I have just posted the syllabus for my spring macroanalysis class focusing on Characterization in Literature. The class is experimental in many senses of the word. We will be experimenting in the class and the class will be an experiment. If all goes according to plan, the only thing about this class that will be different from a research lab is the grade I have to assign at the end—that is the one remaining bit about collaborative learning that still kicks me . . .

To be successful everyone is going to have to be high-performing and self-motivated, me included. For me, at least, the motivation comes from what I think is a really tough nut to crack: algorithmic detection and analysis of character and character types. So far the work in this area has been largely about character networks: how is Hamlet related to Gertrude, etc. That’s good work, but it depends heavily upon the human coding of character metadata before processing. That is precisely why our early experiments at the Stanford Literary Lab focused on Drama. . . the character names are already explicit in the speaker markup. Beyond drama, there have been some important steps taken in the direction of auto-detection of character in fiction, such as those by Graham Sack and Elson et. al, but I think we still have a lot more stepping to do, a whole lot more.

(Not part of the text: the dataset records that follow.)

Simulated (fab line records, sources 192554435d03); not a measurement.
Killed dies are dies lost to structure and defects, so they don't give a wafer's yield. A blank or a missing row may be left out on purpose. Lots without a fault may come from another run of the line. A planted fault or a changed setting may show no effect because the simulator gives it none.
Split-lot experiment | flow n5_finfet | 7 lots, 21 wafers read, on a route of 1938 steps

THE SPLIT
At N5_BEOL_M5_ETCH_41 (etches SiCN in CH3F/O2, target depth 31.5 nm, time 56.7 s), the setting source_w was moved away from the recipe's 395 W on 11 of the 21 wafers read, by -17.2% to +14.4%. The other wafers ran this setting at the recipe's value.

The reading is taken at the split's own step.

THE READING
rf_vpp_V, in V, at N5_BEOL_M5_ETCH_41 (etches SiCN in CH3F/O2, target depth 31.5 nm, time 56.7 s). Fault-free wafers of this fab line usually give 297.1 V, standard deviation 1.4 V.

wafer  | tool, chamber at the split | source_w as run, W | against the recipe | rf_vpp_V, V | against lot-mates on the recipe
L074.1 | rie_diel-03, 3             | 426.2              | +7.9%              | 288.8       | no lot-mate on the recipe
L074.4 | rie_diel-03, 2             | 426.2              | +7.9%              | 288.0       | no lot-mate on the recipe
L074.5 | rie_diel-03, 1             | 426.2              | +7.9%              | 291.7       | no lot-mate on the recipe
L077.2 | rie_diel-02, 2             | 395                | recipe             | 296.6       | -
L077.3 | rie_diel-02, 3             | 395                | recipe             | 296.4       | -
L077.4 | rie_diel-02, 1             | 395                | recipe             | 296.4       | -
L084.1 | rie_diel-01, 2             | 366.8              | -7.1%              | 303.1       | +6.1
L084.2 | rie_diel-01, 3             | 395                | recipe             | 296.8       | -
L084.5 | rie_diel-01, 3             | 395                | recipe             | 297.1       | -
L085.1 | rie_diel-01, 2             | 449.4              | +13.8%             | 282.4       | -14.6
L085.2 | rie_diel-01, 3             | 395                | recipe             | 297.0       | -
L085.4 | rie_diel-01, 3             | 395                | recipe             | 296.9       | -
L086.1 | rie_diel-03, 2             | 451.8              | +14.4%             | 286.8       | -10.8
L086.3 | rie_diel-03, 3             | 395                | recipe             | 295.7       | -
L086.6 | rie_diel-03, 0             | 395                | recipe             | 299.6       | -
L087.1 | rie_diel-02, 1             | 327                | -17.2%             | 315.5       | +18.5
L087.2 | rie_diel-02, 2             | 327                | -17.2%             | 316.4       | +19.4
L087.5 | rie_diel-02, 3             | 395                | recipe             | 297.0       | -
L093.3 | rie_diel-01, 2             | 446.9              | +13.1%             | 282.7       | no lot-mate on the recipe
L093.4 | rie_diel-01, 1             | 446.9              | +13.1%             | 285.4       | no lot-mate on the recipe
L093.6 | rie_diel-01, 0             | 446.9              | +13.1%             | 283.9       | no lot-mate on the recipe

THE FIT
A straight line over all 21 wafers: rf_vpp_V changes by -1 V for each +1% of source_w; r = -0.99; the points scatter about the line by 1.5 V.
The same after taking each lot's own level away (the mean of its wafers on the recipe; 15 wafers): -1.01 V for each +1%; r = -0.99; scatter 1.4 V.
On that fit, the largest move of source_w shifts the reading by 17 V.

The work I envision for the course will include leveraging obvious tools such as those for named entity recognition and then thinking through and dealing with the more complicated problems of pronoun disambiguation. But my deeper interest here goes far beyond simple detection of entities. The holy grail that I see here lies not in detecting the presence or absence of individual characters but in detecting and tracking character archetypes on a grand macroscale. What if we could begin to answer questions such as these:

  • Are there different classes of villains in the 19th century novel?
  • Do we see a rise in the number of minor characters over the 20th century?
  • What are the qualities that define heroines?
  • How, if at all, do those qualities change/evolve over time? (think Jane Austen’s Emma vs. Stieg Larsson’s Lisbeth).
  • Etc.

We may get nowhere; we may fail miserably. (Of course if I did not already have a couple of pretty good ideas for how to get at these questions I would not be bothering. . . but that, for now, is the secret sauce 😉 )

At the more practical, “skills” level, I’m requiring students to learn and submit all their work using LaTeX! (This may prove to be controversial or crazy–I only learned LaTeX six months ago.) For that they will also be learning how to use the knitr package for R in order to embed R code directly into the LaTeX, and all of this work will take place inside the (awesome) R IDE, RStudio. Hold on to your hats; it’s going to be a wild ride!